And finally we can state: a random string is a character representation of captured entropy.
[TOC](#TOC)
### <a name="Uniqueness"></a>Uniqueness
The goal of `Puid` is to provide simple, intuitive random ID generation using random strings. As noted above, we can consider random string generation as the _transformation_ of system entropy into a character _representation_, and random IDs as being the use of such random strings to represent unique IDs. There is a catch though; a big catch:
> _**Random strings do not produce unique IDs**_
Recall that entropy is the measure of uncertainty in the possible outcomes of an event. It is critical that the uncertainty of each event is _independent_ of all prior events. This means two separate events _can_ produce the same result (i.e., the same ID); otherwise the process isn't random. You could, of course, compare each generated random string to all prior IDs and thereby achieve uniqueness. But some such post-processing must occur to ensure random IDs are truly unique.
Deterministic uniqueness checks, however, incur significant processing overhead and are rarely used. Instead, developers (knowingly?) relax the requirement that random IDs are truly, deterministically unique for a much lesser standard, one of probabilistic uniqueness. We "trust" that randomly generated IDs are unique by virtue of the chance of a repeated ID being very low.
And once again, we reach a point of subtlety. (And we thought random strings were easy!) The "trust" that randomly generated IDs are unique actually turns entropy as it's been discussed thus far on it's head. Instead of viewing entropy as a measure of uncertainty in the _generation_ of IDs, we consider entropy as a measure of the probability that no two IDs will be the same. To be sure, we want this probability to be very low, but for random strings it _cannot be zero_! And to be clear, _entropy is not such a measure_. Not directly anyway. Yes, the higher the entropy, the lower the probability, but it takes a bit of math to correlate the two in a proper manner. (Don't worry, `Puid` takes care of this math for you).

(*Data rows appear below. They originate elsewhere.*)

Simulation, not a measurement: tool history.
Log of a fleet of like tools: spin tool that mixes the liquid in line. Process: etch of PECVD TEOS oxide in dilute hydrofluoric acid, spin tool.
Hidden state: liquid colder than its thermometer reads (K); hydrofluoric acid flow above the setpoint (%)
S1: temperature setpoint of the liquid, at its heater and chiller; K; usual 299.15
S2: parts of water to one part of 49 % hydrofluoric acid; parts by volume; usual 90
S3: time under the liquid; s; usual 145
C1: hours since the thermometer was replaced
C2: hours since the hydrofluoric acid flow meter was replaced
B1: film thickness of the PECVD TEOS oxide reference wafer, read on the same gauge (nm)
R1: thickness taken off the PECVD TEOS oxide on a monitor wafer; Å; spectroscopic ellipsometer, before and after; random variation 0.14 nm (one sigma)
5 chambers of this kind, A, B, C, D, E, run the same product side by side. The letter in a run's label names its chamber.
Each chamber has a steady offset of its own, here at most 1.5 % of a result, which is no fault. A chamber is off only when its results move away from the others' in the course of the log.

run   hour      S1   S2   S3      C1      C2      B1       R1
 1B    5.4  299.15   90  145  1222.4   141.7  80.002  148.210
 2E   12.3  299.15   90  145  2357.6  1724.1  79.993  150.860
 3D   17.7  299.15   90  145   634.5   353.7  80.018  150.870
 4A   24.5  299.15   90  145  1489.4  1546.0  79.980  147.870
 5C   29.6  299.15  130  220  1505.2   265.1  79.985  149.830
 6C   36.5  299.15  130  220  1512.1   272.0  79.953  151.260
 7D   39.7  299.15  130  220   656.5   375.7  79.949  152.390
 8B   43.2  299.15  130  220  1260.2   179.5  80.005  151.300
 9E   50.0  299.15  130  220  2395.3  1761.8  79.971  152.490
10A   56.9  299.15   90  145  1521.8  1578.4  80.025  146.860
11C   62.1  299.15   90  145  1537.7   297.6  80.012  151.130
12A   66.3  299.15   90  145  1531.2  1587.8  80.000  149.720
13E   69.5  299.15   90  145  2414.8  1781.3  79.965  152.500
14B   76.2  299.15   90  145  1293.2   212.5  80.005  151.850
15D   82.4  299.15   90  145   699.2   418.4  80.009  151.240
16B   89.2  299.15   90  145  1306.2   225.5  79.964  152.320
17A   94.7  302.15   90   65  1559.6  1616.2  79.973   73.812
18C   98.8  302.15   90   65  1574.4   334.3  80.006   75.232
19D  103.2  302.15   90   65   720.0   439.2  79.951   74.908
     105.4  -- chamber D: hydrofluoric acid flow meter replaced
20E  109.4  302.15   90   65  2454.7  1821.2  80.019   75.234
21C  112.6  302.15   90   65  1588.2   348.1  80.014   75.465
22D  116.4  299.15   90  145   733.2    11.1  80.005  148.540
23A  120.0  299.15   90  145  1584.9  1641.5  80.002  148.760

Furthermore, the probable uniqueness of ID generation is always in some limited context. Consider IDs for a data store. You don't care if a generated ID is the same as an ID used in another data store in another application in another company in a galaxy far, far away. You care that the ID is (probably) unique within the context of your application.
To recap, random string generation does not produce unique IDs, but rather, IDs that are probably unique (within some context). That subtlety is important enough it's baked into the name of `Puid`. And it is fully at odds with the naming of a version 4 `uuid`. Why? Because being generated via a random process means a `uuid` _cannot be unique_. As a corollary, it can't be universal either. As noted above, we don't care about the universal part anyway, but the fact remains, a `uuid` isn't **uu**.
[TOC](#TOC)
### <a name="IDRandomness"></a>ID randomness
So what does the statement "_these IDs have 122 bits of entropy_" actually mean? Entropy is a measure of uncertainty after all, and we're concerned that our IDs be unique, probably unique anyway. So what does "122 bits of entropy" mean for the probable uniqueness of IDs?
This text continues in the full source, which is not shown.